The Top 10 Most Common Arguments Against Anarchism
Author’s Note: Last night (April 5th), a colleague and I were on a call with a Constitutionalist and we decided to refute the most common statist arguments– some stemming from that call, others not. For those of you who are already anarchists, this is simply a link for you to share to save your precious time. For those that aren’t, these are the most common arguments against anarchism we have come across. If your question isn’t answered (or not in the extent that you would like), please email firstname.lastname@example.org, or call us during a live show and we would be happy to answer any questions.
By: Shane Radliff and Kyle Rearden
April 6th, 2016
1) “Without government, who would build the roads?”
Back before abolition, this question would be similar to, “Well, without slaves, who would pick the cotton?” To put it simply, the same people that build them now: private companies. Government simply acts as the middle-man by contracting out the work and much time and money is wasted when they act as the facilitator. Simply put, people already pay for roads by way of coercive taxation, and since they are a necessity (demand), entrepreneurs will be incentivized to supply them.
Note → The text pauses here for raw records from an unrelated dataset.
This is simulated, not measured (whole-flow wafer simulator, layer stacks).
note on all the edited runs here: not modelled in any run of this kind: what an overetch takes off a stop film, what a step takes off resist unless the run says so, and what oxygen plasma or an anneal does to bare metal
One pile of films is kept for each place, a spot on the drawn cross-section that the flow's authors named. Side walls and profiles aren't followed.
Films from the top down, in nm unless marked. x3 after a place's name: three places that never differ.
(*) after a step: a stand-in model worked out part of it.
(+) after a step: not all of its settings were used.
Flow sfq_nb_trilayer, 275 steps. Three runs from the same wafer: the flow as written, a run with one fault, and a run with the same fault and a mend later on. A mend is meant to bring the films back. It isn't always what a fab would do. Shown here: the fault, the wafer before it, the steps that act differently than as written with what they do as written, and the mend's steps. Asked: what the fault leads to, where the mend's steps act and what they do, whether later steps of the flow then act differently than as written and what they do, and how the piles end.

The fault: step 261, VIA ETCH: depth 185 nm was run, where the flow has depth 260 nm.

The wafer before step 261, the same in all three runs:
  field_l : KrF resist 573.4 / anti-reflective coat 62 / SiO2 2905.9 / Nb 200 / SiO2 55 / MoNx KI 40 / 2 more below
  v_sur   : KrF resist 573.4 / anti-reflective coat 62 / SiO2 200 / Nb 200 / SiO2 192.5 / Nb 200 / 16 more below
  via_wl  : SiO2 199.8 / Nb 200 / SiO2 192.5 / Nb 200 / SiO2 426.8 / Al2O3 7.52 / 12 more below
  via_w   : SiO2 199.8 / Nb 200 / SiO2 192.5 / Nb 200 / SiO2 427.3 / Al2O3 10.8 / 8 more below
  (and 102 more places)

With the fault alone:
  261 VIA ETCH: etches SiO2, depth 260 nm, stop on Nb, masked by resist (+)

2) “But without government regulation, the free market (entrepreneurs) would rip off their customers.”
Believe it or not, government is actually a terrible “investment.” There is a fundamental misunderstanding about the free market. When it comes to government, there is a monopoly; in a free market, there is competition. When there is competition, quality goes up, prices go down. Let’s say that there was an entrepreneur gouging his customers—it would actually create a market demand for more affordable goods and services. The only way that the businessman would be able to continue gouging his customers, would be to arbitrarily raise the barriers to entry; and in the real world, this is done by way of government law (fascism/corporatism), not through market dynamics.
3) “Without government, who would care for the poor?”
The simple fact that you are asking that question, implies that you care for the poor—this is a common question brought up. Henry Hazlitt once said that, “The only real cure for poverty is production.” Yet, production comes from the market, not from the government. Before the New Deal, there were friendly societies, whose function was to care for the poor through voluntary charity. It just so happens, that poverty was decreasing rapidly until government interfered. That said, if you care for the poor, you should oppose taxation and the programs that actually end up hurting those that it’s intended to help.
4) “Without government, who would protect the rights of minorities?”
As Murray Rothbard once said, “Rights are universal, but their enforcement must be local.” As per Hans-Herman Hoppe’s argumentation ethics, if the person in question is capable of arguing, then they enjoy private property rights. Since “society” (and all demographics thereof) are made up of individuals, those said individuals are ultimately responsible for defending their own rights. Governments cannot protect the rights of minorities, because the government does not protect the property rights of anyone in the first place. In summation, government is the entity that instituted race slavery, and also marriage licensure to prevent interracial marriage.
5) “Without government, who would protect public property?”
According to the government’s own lawyers, the government acts as trustee for “public property”. As such, this property is owned collectively by the public, who is composed of the people in common. However, over time, the government has become a despotic trustee. So, the question is not so much who is to protect “public property”, but rather who is to replace government as the trustee? It could also be argued that “public property” itself is nothing more than the tragedy of the commons in action.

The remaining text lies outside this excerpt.